# Propagating node labels upwards in a tree

I am trying to think of an efficient way to synchronize a tree's nodes with the following rules.

Consider for instance this tree:

so the top of the heap is always B which can have many leaf-type nodes called G, or children which are node themselves called S, which can have leaves as well (G)

it is possible in the future that each G will have many leaves, but I assume the algorithm will be the same

So each G has a list of categories, that I want to syncronize (add and remove) with their parents.

so if g1 has categories [a,b,c] then B will have [a,b,c], but if g2 has categories [a,g,w] B will have [a,b,c,g,w] (all the categories of its children)

if the S nodes' leaves have categories it goes the same, each G of an S node will have categories that will propagate to their parent (which will get all the categories of its children) and in return will propagate the categories up to B, and B will have a union of all categories below it.

if any of the G leaves changes categories, or if the a G is added or an S is added the entire tree/heap need to syncronize according the new categories added.

I need the categories to be syncronized when added or removed. So every time a category is added I need the parent to get the categories of its children, which sort of scan the whole tree again

Is there an efficient way to do this?

• 1) This does not seem to relate to heaps at all. 2) So it's just the union of sub-tree labels you are after? What are the runtime contraints for adding, removing and searching nodes as well as retrieving labels? – Raphael Aug 28 '14 at 12:41
• yes, I may confuse heap, tree and other structures. sorry about that. I don't need searching for a category directly since I do that with SQL, so I don't to traverse it. For removing or adding, I don't need something spectacular, just not something that would take too long (lets say O(n) is fine, but I would prefer to limit the action to the subtree as much as possible) – Nick Ginanto Aug 28 '14 at 13:11
• I see. I recommend you first formulate your problem in an abstract fashion (as of now all we have is one example). Given an arbitrary tree $T$, how do you model node labels, which properties to they have to fulfill and what are the effects of tree manipulation operations? Once you write down answers to these questions in some structured way, (a) basic algorithm(s) probably stare(s) right at you. – Raphael Aug 28 '14 at 14:09
• What you are doing is design a data structure. To get the most suitable data structure for your application, you need to identify the following: [1] operations (such as look up categories given a node, add category, delete category) [2] the relative frequency each operations are used. Many data structure have the same functionality, but some can do 'look-up' quickly at the cost of slower 'update' for example. Knowing which operation you uses the most helps decide the most suitable implementation. – Apiwat Chantawibul Aug 28 '14 at 16:42

I understand your problem as follows (the best I could make of your presentation of it).

You have a tree rooted in node B. Each leaf is labeled wih categories. Each other node is labeled with the categories of all leaves below that node. The problem is to maintain proper labeling of all nodes, when changing the labels of leaves or adding or removing nodes from the tree.

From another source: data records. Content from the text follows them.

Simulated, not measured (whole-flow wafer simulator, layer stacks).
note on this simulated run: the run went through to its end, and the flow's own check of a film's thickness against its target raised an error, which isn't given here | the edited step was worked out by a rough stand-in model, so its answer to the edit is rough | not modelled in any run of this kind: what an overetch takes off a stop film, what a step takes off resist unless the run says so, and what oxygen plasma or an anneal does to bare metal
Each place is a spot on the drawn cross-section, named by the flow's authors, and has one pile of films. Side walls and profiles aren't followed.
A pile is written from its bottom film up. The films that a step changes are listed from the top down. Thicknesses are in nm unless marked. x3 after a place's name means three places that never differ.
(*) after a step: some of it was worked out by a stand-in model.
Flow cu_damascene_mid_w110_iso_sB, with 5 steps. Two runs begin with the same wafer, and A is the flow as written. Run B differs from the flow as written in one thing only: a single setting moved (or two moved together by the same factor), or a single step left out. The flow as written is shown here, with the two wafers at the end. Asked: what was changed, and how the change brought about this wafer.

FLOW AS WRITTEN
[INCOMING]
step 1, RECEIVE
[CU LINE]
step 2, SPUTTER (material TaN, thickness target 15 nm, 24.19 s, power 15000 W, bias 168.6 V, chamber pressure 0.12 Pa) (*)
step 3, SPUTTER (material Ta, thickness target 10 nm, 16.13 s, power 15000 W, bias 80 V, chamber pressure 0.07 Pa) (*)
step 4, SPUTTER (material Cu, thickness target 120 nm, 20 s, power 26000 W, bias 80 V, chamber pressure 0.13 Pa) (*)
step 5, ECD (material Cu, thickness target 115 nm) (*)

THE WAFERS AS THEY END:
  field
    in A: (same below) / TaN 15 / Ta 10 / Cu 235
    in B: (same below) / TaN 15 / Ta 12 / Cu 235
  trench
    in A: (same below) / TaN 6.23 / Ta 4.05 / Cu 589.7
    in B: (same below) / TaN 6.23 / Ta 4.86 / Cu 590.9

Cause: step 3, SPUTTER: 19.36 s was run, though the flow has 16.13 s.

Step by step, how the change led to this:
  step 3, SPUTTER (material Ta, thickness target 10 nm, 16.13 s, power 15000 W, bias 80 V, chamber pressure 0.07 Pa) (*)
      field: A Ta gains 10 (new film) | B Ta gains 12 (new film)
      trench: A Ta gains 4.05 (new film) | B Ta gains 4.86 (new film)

The problem is easy when categories are added. You only have to propagate new categories from where they are added up to the root. The addition can come from adding a category to a leaf, or adding a new node with its own categories as a leaf, or with the categories of its daughters if it is an intermediate node.

The difficulty comes from removing categories, either by removing them from a leaf, or by removing a node and all the nodes below it. The difficulty comes from the fact that the categories it propagated upward may still have to be kept somewhere on the path, because they are provided by some other nodes.

However, this can be addressed very simply. Just keep a count of how many times a category is provided to a node from the leafs below that node. Then both addition and removal require only a bit of accounting. You remove a category from the labeling of a node when its count falls to zero for that node.

Time complexity

The complexity analysis below is added by an edit from Billiska. It can only be partial since the OP did not clearly state how the structure is to be used. In particular, it seems that he also intends to add or remove whole subtrees. But the information needed for the purpose is available from the root of the subtrees (assuming categories have been propagated beforehand in subtrees to be added), so that operating on whole subtrees is very similar to operating on leaves.

Let the tree have depth of $d$.

Look-up category of a given node is $O(1)$ since the category information is always stored up-to-date for each node.

Add a category to a given leaf node is $O(d)$ since the count of that category has to be incremented for every ancestor node up to the root.

Remove a category from a given leaf node is $O(d)$. Just the revert of add, we decrements the count of that category for every ancestor node up to the root.